Originally published 7 January 2003
On the evening of January 7, 1610, Galileo Galilei, citizen of Florence and mathematician of the University of Padua, turned his telescope to the planet Jupiter. He saw the planet as a round disk against a background of three tiny stars, all in a row.
The next night he looked again. Jupiter had moved, as he had known it would, against the background of the three stars. But it seemed to have moved in a direction contrary to the common knowledge of astronomers.
Galileo was no dummy. He knew he was on to something. Something big. He waited eagerly for the evening of January 9. Clouds!
On January 10, the sky was clear again, and again Jupiter had apparently moved relative to the three faint stars. Indeed, one of the stars was now hidden behind the planet. Galileo began to think the unthinkable — that the background “stars” were not stars at all, but rather satellites of Jupiter, in orbit about the planet.
Further observations over the following weeks confirmed that Jupiter indeed had moons. The implications of this discovery were stupendous. The Earth is not the sole center of the universe. Jupiter is a center. Perhaps, as Copernicus had said, the sun is a center.
With Galileo’s telescopic discoveries — that included mountains on the moon, spots on the sun, and the phases of Venus — the entire theological-philosophical cosmology of European civilization was challenged. And Galileo knew it. He had dared to think the unthinkable, and now he had to face the consequences.
It is an extraordinary story, and no wonder it continues to intrigue us. In recent weeks, Dava Sobel’s book, Galileo’s Daughter, has been sitting on the bestseller lists, PBS ran a television series based on the book, and an opera about Galileo by composer Philip Glass was produced by the Brooklyn Academy of Music.
Meanwhile, Bertolt Brecht’s famous play, Galileo, originally written in 1938, finds its way onto the stage. And library shelves groan under the weight of new Galilean scholarship.
Galileo’s story is not just about the conflict between reason and revelation, nor is it only about individual conscience vs. authority. The plot is muddier than that, and it is the muddiness that attracts us.

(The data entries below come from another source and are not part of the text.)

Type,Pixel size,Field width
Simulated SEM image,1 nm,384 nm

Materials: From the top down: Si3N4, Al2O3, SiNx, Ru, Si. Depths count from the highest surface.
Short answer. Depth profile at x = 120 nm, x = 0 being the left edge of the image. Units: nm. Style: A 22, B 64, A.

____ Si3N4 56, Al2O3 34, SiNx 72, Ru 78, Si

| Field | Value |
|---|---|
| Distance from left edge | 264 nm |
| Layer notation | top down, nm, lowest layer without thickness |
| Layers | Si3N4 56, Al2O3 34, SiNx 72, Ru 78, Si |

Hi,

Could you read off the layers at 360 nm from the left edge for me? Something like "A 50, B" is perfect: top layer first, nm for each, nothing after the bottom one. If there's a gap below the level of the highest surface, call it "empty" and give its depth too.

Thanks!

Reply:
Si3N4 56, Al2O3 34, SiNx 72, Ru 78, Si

Some of the antagonists in the story, Cardinal Robert Bellarmine or Cardinal Maffeo Barberini, for example, were men of intelligence and good will trapped in their loyalty to a monolithic institution they believed to be divinely inspired. Galileo was conflicted, too, struggling under the influence of his daughter, Sister Maria Celeste, to remain a true son of the church.
The scene now shifts, from the winter of 1610 in Padua to the sultry summer of 1633 in Rome. Cardinal Barberini has become Pope Urban VIII. Bellarmine is dead. The institutional case against Galileo has gained an irresistible momentum; no single voice can deflect the inevitable condemnation.
Galileo, 70 years old and blind, is led into a great hall of the Vatican to receive his sentence in the presence of the assembled cardinals and Dominican friars of the Inquisition. He stands convicted of the crime of heresy, for teaching that the Earth moves. He is lucky not to be sent to the stake, like other heretics of his time. He is instead sentenced to house arrest in Florence for the rest of his life.
Having received the judgment of the tribunal, Galileo kneels abjectly on the marble floor of the great hall and recants his “sin.” He says what he thinks the assembled churchmen want to hear: “With sincere heart and unfeigned faith, I abjure, curse, and detest my errors.”
We’ll never know to what extent Galileo was sincere in his recantation, or merely shrewd. An old tradition says that at the end of his public avowal of the stability of the Earth, he murmured under his breath, “And yet it moves.” There is no historical evidence for the remark.
Yet it does move. No reasonable person any longer doubts the motion of the Earth. Even the Roman Catholic Church, with the ponderous inertia and long institutional memory of all authoritarian bodies, finally got around in 1984 to admitting it erred in the condemnation of Galileo.
But, of course, the tension between reason and revelation, individual conscience and institutional authority, endures. As always, the conflict is not necessarily between unmitigated good and evil; sometimes principled individuals compromise their conscience in the face of authority (think J. Robert Oppenheimer), and sometimes well-meaning bureaucrats become moral hostages to the institutions they serve (think Cardinal Bernard Law).
It takes a particularly courageous individual to stand against the collective certainties of his or her society, and it is the rare institution that graciously accommodates principled dissent.
Which is probably why the Galileo story still resonates. We know who the hero of the story is, and we wish he had been more heroic. If he had gone to the stake, as some of his enemies no doubt fervently wished, the story would have been less equivocal in its ending. But it would also not have been so universally true.